The National Intelligence Service (NIS) of South Korea estimated that the nation incurred approximately 1,000 trillion won worth of damages due to North Korea’s cyberattack. Given that North Korea launched cyberattacks such as hacking along with nuclear tests in the past, the NIS anticipates that North Korea is likely to launch a large-scale cyberattack preceding and following the seventh nuclear test, which is reported to be imminent.
Baek Jong-wook, third director of the NIS, said in a press conference held on Thursday that when North Korean leader Kim Jong Un implied the need for cyberattacks, hackers working for the regime started undertaking operations. “Since Kim demonstrated several key national security agenda in January last year, including supersonic missiles, intercontinental ballistic missiles (ICBM), nuclear submarine, and development of spy assets, there have been attempts of stealing information about nuclear energy, defense industry, and spy assets, which are necessary for the North Korean regime’s achievement of becoming a nuclear weapons state," an NIS official said.
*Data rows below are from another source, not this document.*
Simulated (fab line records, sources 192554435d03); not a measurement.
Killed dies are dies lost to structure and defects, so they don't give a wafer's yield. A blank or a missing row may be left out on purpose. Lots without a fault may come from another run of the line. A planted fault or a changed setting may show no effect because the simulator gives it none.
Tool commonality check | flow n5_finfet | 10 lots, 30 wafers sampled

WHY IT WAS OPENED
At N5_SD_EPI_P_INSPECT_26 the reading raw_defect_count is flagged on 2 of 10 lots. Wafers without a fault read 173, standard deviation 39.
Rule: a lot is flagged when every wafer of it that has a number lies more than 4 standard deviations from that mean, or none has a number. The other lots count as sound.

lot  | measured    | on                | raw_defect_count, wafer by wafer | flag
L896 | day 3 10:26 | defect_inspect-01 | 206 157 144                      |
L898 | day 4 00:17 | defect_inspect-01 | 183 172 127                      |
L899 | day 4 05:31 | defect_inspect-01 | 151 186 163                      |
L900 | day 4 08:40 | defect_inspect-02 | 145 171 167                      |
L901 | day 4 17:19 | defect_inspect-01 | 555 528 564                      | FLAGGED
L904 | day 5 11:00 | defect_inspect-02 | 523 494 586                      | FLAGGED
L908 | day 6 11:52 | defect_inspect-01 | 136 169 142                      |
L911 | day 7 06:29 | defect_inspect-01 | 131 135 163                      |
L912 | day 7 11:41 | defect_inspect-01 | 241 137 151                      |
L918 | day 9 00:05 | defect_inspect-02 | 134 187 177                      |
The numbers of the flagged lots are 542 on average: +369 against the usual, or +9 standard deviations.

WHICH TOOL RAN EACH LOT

According to the NIS, there were over 1.18 million hacking attempts from abroad in the last month alone. Against this backdrop, the NIS opened the national cyber security center, a private-public joint task force, on Nov. 30 to respond to cyberattacks, where both governmental organizations, such as the NIS, the Ministry of Science and ICT, the Ministry of Defense, and private businesses in the IT security industry, including AhnLab Inc, East Security, S2W, and Chainalysis, work together.
The NIS said North Korea is profiting from hacking financial institutions, stealing virtual assets, and disseminating ransomware it uses to make threats. The North Korean cyberattack earned the regime a considerable amount of money, amounting to more than 800 billion won globally. The UN sanctions on North Korea for its nuclear weapons test and firing of ballistic missiles dealt a heavy blow to the regime’s economy, which is why North Korea is making all-out efforts to earn dollars through hacking. A growing popularity of the investment in virtual assets made state-sponsored hackers launch a cyberattack on virtual assets.
“Since last year, the North Korean regime has been using blockchain technology to launch a cyberattack on DeFi platforms, where there is no intervention from the government or traditional banks,” the NIS official said. According to the NIS, assets deposited in DeFi platforms increased from 16 billion dollars at the end of 2020 to 219 billion dollars as of April this year. The NIS projected that North Korea would expand its cyberattack surfaces to “Web 3.0” platforms, such as NFT and metaverse.